Jan. 27 (Bloomberg) -- Confidence among U.S. consumers rose more than forecast in January to the highest level in almost a year, on signs of improvement in the job market.
The Thomson Reuters/University of Michigan final index of consumer sentiment climbed to 75 from 69.9 at the end of December. The median estimate in a Bloomberg News survey called for 74, which matched the preliminary reading. The gauge averaged 89 in the five years leading up to the 18-month recession that ended in June 2009.
A strengthening labor market and higher stock prices may be boosting confidence, helping raise the odds that a pickup in household spending will continue into this quarter. At the same time, a sustained increase in gasoline prices and limited wage gains may restrain sentiment.
“Rising equity prices will be the primary catalyst for consumers’ better moods in the second half of January,” Aaron Smith, a senior economist at Moody’s Analytics Inc. in West Chester, Pennsylvania, said before the report. “Retail gasoline prices and policy uncertainties will limit the increase in confidence.”
Estimates for sentiment in the Bloomberg survey of 63 economists ranged from 72.5 to 76. The index averaged 64.2 during the last recession.
The U.S. economy expanded less than forecast in the fourth quarter as consumers curbed spending and government agencies cut back, validating the Federal Reserve’s decision this week to keep interest rates low for a longer period.
Gross domestic product, the value of all goods and services produced, climbed at a 2.8 percent annual following a 1.8 percent gain in the prior quarter, Commerce Department figures showed today in Washington. The median forecast of 79 economists surveyed by Bloomberg called for a 3 percent increase. Growth excluding a jump in inventories was 0.8 percent.
The Michigan survey’s index of consumer expectations for six months from now, which more closely projects the direction of consumer spending, rose to 69.1 this month, the highest since May, from 63.6 in December.
The index of current conditions, which reflects Americans’ perceptions of their financial situation and whether they consider it a good time to buy big-ticket items like cars, increased to an almost one-year high of 84.2 from 79.6 the prior month.
Consumers in today’s confidence report said they expect an inflation rate of 3.3 percent over the next 12 months, up from 3.1 percent in December.
Over the next five years, the range tracked by Fed policy makers, Americans expect a 2.7 percent rate of inflation, the same as in December.
Fed and Inflation
The Federal Open Market Committee this week committed to holding inflation at 2 percent. “An important aspect of policy transparency is clarity about policy objectives,” Fed Chairman Ben S. Bernanke said in a Jan. 25 press conference. “Clearly communicating to the public this 2 percent goal for inflation over the longer run should help foster price stability and moderate long-term interest rates.”

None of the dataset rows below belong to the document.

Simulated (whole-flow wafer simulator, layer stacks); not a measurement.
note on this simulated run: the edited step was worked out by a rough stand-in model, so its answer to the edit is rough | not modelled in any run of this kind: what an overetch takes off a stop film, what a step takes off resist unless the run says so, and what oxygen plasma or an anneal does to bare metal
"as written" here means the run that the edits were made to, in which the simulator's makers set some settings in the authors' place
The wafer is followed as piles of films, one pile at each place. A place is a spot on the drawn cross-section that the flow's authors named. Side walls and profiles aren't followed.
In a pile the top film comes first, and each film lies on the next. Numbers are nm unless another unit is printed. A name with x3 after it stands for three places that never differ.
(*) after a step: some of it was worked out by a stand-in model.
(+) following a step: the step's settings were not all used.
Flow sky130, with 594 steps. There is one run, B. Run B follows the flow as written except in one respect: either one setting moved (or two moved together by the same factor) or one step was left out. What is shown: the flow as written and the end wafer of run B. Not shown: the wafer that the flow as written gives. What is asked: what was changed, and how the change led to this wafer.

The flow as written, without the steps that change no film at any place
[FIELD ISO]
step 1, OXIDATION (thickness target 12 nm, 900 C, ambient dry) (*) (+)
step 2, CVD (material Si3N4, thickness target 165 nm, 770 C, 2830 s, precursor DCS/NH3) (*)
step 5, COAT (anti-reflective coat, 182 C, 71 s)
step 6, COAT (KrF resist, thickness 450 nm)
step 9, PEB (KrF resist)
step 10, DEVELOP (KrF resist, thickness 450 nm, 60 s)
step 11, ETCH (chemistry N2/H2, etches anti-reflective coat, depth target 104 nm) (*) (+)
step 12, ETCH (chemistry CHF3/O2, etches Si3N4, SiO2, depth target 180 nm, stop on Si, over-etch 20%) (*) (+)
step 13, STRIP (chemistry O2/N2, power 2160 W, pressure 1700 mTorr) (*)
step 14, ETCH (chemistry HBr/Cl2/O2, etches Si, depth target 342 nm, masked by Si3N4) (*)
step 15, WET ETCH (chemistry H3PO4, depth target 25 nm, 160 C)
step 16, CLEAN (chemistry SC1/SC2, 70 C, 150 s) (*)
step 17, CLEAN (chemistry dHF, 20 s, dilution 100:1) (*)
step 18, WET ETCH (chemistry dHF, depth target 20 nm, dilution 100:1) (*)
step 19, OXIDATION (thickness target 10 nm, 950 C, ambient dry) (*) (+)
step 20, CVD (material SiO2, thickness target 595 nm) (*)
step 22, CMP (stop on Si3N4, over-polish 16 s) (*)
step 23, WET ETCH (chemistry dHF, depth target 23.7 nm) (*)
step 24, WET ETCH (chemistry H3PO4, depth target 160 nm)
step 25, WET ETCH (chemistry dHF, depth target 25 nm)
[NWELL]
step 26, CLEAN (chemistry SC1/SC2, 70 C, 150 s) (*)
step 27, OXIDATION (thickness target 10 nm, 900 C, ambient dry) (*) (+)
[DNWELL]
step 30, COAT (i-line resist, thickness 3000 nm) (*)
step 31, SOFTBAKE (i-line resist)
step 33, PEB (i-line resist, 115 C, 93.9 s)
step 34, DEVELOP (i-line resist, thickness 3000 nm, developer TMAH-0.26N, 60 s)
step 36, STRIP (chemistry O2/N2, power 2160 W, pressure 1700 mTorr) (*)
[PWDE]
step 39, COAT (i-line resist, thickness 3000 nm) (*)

Today’s report is in line with other confidence measures. The Bloomberg Consumer Comfort Index climbed to minus 46.4 in the period ended Jan. 22 from a reading of minus 47.4 the prior week.
A gallon of regular unleaded gasoline has increased since falling to a 10-month low of $3.20 in December, according to AAA, the nation’s largest automobile association. The unemployment rate in December fell to 8.5 percent, the lowest since February 2009, while the Standard & Poor’s 500 Index gained 4.8 percent so far this year through yesterday.
Some companies say household sentiment is boosting purchases.
“In the U.S., retail sales in the quarter were up double- digits despite the challenging but slightly improving economic environment,” John Olin, chief financial officer of Harley- Davidson Inc., told a teleconference this week after the Milwaukee-based motorcycle maker reported a fourth quarter profit on stronger demand. “Sales in the U.S. during the quarter were supported by strong product offerings, improved consumer confidence, and improved product availability.”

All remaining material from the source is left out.